Many of these apparently high incomes are completely absorbed by high-cost upper middle class expenses.
Since the top 10% takes home 50% of all household income, it follows that this top slice has most of the discretionary cash, i.e. net income left after taxes, servicing debt and paying for essentials such as food, utilities and housing.
It also follows that the discretionary spending of the top 10% is supporting much of the economy that is dependent on discretionary spending: tourism, eating out, personal trainers, etc.
The top 10% includes the thin slice of Financial Oligarchy (top .01%) and the top 1%. This skews the income and wealth of the top 10%. But if we set aside the top 1%, the next 10% still earns the lion’s share of household income.
The top .1% can prop up Maserati sales and buy $5 million vacation homes, but there simply aren’t enough super-wealthy to support the U.S. economy. As for the top 1%, they can prop up the local Porsche dealership and pay dock fees at the yacht club, but there aren’t enough of them to support the entire economy, either: around 1.5 million qualify as top 1%.
So that leaves the upper-middle class, the roughly 12 million households that earn a disproportionate share of household income, with the task of spending enough discretionary cash to prop up an economy that depends heavily on consumer spending.

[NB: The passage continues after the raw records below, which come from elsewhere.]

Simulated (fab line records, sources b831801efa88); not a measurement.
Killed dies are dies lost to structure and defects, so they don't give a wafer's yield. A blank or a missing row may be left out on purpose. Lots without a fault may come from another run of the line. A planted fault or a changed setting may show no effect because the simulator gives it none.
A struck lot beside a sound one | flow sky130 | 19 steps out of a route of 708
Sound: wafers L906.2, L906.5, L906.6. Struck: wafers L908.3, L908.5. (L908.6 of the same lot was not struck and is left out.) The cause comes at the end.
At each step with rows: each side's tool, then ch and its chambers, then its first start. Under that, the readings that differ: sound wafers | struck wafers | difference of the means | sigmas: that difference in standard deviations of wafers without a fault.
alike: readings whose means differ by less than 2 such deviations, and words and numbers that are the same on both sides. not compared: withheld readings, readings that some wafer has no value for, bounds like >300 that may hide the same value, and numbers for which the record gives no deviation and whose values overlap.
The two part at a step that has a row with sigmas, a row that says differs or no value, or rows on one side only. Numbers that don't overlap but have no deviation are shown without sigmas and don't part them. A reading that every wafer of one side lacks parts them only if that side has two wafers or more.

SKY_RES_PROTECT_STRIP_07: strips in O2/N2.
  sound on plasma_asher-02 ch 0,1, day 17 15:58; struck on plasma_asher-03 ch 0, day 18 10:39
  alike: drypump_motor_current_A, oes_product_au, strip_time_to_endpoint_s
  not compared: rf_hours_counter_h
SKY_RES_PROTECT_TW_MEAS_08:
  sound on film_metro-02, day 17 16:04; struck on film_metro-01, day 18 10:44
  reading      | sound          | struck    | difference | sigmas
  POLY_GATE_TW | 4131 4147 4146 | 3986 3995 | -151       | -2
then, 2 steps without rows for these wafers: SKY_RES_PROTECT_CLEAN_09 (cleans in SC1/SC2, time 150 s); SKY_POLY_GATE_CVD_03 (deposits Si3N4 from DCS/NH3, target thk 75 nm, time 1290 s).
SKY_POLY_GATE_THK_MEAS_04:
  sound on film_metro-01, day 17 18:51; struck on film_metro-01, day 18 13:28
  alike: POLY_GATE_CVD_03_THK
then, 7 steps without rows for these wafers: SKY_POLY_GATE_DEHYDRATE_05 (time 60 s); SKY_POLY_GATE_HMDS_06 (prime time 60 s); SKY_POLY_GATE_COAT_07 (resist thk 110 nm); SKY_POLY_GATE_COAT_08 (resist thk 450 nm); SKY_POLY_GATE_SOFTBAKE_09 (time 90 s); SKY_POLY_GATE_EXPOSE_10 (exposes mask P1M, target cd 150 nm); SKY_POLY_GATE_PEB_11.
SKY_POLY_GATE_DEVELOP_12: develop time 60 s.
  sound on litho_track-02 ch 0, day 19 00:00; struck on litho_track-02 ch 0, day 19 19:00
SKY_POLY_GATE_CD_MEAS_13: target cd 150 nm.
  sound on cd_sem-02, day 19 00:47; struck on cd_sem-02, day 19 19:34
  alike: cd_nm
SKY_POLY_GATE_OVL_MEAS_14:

Many of these upper-middle class households are far more financially fragile than their substantial incomes suggest. The vast majority of these high-income households depend on two earners, each making substantial salaries, bonuses and benefits such as 401K retirement contributions.
Many of these apparently high incomes are completely absorbed by high-cost upper middle class expenses. $250,000 a year may look like a lot until you throw in a couple of kids attending private prep schools or college, healthcare costs that aren’t covered by insurance, an enormous mortgage and sky-high property taxes.